Cops cuffed three Coney Island residents on Wednesday for allegedly scamming their way into cheap apartments at a highly sought-after Coney Island cooperative.
The suspects submitted forged letters, birth and marriage certificates, and bank records to fool officials at the City Department of Housing Preservation and Development into believing they were relatives of previous tenants at the Luna Park Housing Cooperative, allowing them to “inherit” their units and skip the decades-long waitlist for housing at the coveted Mitchell-Lama, according to District Attorney Eric Gonzelez.
The arrests come four months after police cuffed three board members at the Luna Park Housing Corporation — the body which manages the sprawling, five-story complex housing 6,000 people — for spearheading the scheme. Those defendants were accused of helping applicants forge documents to obtain the coveted apartments in exchange for steep bribes totaling $874,000, which the women allegedly spent on luxury goods.

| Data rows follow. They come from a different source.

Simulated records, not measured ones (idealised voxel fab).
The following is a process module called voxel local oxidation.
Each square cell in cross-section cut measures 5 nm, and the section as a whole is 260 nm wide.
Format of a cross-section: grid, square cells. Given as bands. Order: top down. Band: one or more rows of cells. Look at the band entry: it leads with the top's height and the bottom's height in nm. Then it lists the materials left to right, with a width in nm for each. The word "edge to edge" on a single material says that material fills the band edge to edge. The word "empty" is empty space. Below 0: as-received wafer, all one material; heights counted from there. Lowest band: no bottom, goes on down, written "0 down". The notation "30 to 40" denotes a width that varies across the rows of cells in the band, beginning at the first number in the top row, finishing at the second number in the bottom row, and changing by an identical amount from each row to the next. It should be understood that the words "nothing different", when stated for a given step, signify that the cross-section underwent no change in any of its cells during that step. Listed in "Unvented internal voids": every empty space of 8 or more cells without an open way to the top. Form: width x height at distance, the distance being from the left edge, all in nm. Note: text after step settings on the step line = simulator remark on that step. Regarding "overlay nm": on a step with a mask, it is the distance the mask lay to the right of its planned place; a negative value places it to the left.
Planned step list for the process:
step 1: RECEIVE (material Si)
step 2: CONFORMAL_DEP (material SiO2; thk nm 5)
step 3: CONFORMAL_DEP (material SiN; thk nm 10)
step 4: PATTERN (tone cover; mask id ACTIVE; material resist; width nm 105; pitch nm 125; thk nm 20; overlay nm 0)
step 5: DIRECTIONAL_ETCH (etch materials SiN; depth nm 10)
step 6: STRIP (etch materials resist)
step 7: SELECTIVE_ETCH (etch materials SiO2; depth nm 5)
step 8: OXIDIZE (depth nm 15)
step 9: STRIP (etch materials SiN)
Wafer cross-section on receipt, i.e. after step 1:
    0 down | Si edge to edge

On Thursday, Gonzalez slammed the three defendants for the scam that ultimately robbed deserving low-income families of affordable housing, claiming some applicants have been waiting for an apartment at the Mitchell-Lama since the early 90s.
“Their alleged actions deprived honest, law-abiding home seekers a chance to obtain affordable housing, so we will now seek to bring these defendants to justice for their respective roles in this alleged corrupt scheme,” he said.
Two of the defendants — age 40 and 71 — allegedly conspired to illegally transfer an apartment by providing a fake letter, marriage and birth certificates, and bank records between 2015 and 2016 to prove that the 71-year-old tenant was the mother of the younger suspect.
The third defendant, 64, provided similar fake documentation to prove that he had resided in another unit for over a year and that he was the brother of the apartment’s previous tenant.
On Oct. 16, Brooklyn Criminal Court Judge Michael Yavinsky arraigned the suspects and charged them with multiple counts of second-degree criminal possession of a forged instrument, first-degree offering a false instrument for filing, first-degree falsifying business records and one count of second-degree making an apparently sworn false statement. The defendants were released on bail, and will return to court in December.